Why math and rigid rules aren’t enough to build great cities
Urban planners and architects have long sought clear rules to guide urban design. For every rule about good urban design, however, there are places that offer exceptions. This might make you think that human preferences are random or unknowable. Not so fast.
Consider one popular rule of thumb, called enclosure. People tend to enjoy spending time on streets where the buildings are roughly three quarters as tall as the space is wide.
The two examples below show why this matters. If a space is way too wide for its buildings, they offer no clearly-defined sense of space. If buildings are way too tall for their space, they can loom over people and feel oppressive.
The height-width guideline is a successful and important tool for creating people-friendly places. And yet, there are exceptions that bring the rule into question.
St. Peter’s Square is many times wider than its buildings are tall, but it feels reasonably human scale and provides a strong sense of space. Meanwhile, the buildings in many medieval alleyways are many times thinner than their buildings are tall, but they don’t feel oppressive. They’re charming.

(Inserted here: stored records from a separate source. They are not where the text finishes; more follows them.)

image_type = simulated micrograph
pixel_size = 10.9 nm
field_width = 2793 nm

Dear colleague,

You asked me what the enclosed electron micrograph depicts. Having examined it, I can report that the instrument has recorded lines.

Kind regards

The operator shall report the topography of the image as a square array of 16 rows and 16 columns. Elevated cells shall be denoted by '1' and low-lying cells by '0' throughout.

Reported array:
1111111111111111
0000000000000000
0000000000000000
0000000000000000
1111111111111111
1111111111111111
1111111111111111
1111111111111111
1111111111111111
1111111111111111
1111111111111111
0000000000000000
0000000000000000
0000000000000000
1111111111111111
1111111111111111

How can the height-to-width ratio be so successful in creating great places so often, yet be so wrong in these examples?
All urban design guidelines face some kind of exception like this. This does not mean, however, that all human preferences are just random and unknowable.
Exceptions aren’t exceptional
Let’s play a game that will shed some light. Can you tell which of the four animals below are dogs?
Okay, now make a list of all the rules you use to figure it out. Try to think of rules that, together, will give you the right answer every time without exception.
If you’re struggling, it’s because there are none. Instead, our brains recognize animals (and nearly everything else)based on patterns of traits that tend to clump together. Our brains use something more akin to statistics than rigid rules for this job.
And that’s a good thing. If we depended on simple rules like, “dogs have long snouts,” a single exception could confuse us. And we might mistake a fox for a dog.
Researchers find we use this kind of pattern recognition for understanding language, text, people’s intentions, sequences of events, and lots more. It’s fundamental to how the brain works. As neuroscientist Jeff Hawkins writes, “brains are pattern machines.”
We use the same machinery to process how streets and public spaces make us feel. Even with no clear, rigid rules to guide us, our brain recognizes instantly whether we’re in a place that makes us feel comfortable — and that others will like as well.
Rules only approximate patterns
St. Peter’s Square and medieval alleys can break the rules because our brain doesn’t just measure a ratio and then apply the rule. Texture, colour, entrances, windows, and other details all change how we process a space — just as the brain processes all the features of an animal together when we identify it as a dog.
Consider these two alleys. If the buildings in both were precisely the same height, the ones on the left would still feel more imposing and out of scale. Attributes like visual variety can change how big a wall looks or how a space feels.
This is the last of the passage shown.